BERGEN: Amal was the youngest wife. And so the night he was killed, it was Amal's turn with a sheikh - the way they referred to bin Laden was a sheikh, an honorific title. And so, yeah, they clearly had turns with bin Laden. He viewed his wives as - you know, if you can treat them all equitably, you're allowed to have the four wives that the Quran sanctions. And so bin Laden would - in each house he was in, he would create spaces for each of his wives. They would each have their own bedroom. They would each have their own kind of rudimentary kitchen. When I visited the Abbottabad compound before it was demolished in 2012, you know, I could see that each wife had her own little - she had her bedroom, her bathroom and then her own kind of crude kitchen. They were not living in any great luxury, but bin Laden certainly was trying to treat each of his wives equitably.

DAVIES: Right. And there's this little detail of him using Just For Men hair dye on his beard. Do we know why?

BERGEN: You know, vanity, I think (laughter). You know, he also would use - you know, when he did his videos, he would apply - often apply - he wanted to look younger. I mean, the guy was - when he died - when bin Laden died, he was 54, but he certainly looked a lot older in reality. So, you know, he was using Just For Men hair dye. When I visited the compound, I actually saw what was in his bedroom, the bedroom in which he was killed. And I saw, you know, in his toilet area, Just For Men hair dye.

And, you know, he was vain. I mean, he was very kind of conscious of his media appearances. He would, you know, sometimes get people to redo takes. And he would often - you can - in the videos that were released by the Trump administration in December 2017 that came out of the compound, you know, he would do multiple takes of, you know, his speeches. He would - he was very interested in micromanaging kind of the way that he appeared in the media. So I think that the fact he was dyeing his hair, dyeing his beard, you know, isn't that surprising.

DAVIES: We need to take a break here. Let me reintroduce you. We are speaking with Peter Bergen. His new book is "The Rise And Fall Of Osama Bin Laden." We'll continue our conversation in just a moment. This is FRESH AIR.

(SOUNDBITE OF SLOWBERN'S "WHEN WAR WAS KING")

DAVIES: This is FRESH AIR, and our guest is Peter Bergen. He's a journalist and author who's written several books about al-Qaida and other jihadist movements. His new book is a biography of Osama bin Laden called "The Rise And Fall Of Osama Bin Laden."

You know, the months before Osama bin Laden's death in 2011 was the beginning of the Arab Spring, I mean, this outburst of Democratic aspiration and activity. How did bin Laden regard these developments?

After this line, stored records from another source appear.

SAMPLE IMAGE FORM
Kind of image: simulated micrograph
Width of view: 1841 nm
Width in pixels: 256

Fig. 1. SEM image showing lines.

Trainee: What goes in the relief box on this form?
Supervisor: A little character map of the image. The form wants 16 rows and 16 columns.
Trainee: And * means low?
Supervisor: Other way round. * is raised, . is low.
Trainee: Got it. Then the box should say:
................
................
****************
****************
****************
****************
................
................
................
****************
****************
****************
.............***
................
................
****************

BERGEN: You know, with great excitement. He wrote one of his top deputies, this is probably the most important development in the Middle East in centuries. But he was also perplexed about what to do about these great events because he was cognizant of the fact that the protesters that - you know, in the streets of Cairo or in the streets of Tunisia were not waving banners of bin Laden demanding, you know, Taliban-style theocracies. They were demanding kind of universal human rights - the rights to assembly, free speech - you know, not to live under an authoritarian, corrupt government.

So, you know, bin Laden really was kind of thinking through about, how do I respond to this? Well, how can I position myself to be relevant? What can I say about it? And, in fact, you know, the Arab Spring, by the time bin Laden - you know, starts, really, you know, in January of 2011. He's killed in May of 2011. You know, I think the fact that he never really was able to produce a statement addressing the events of the Arab Spring during his lifetime kind of speaks for itself because he just didn't quite know what to say, how to position himself as leader of the Arab Spring.

There was - two weeks after he died, posthumously, al-Qaida released a tape in which he did talk about the events of the Arab Spring, and he made some very sort of general comments about, you know, these great events. And, you know, he wanted to play a role, but it's not like he could contribute very, you know, great ideas to these events because the protesters were not demanding kind of what al-Qaida was offering, which is essentially - you know, bin Laden's vision of the future was Taliban-style theocracies from Indonesia to Morocco. And the protesters in the Arab Spring, that was not what they were interested in.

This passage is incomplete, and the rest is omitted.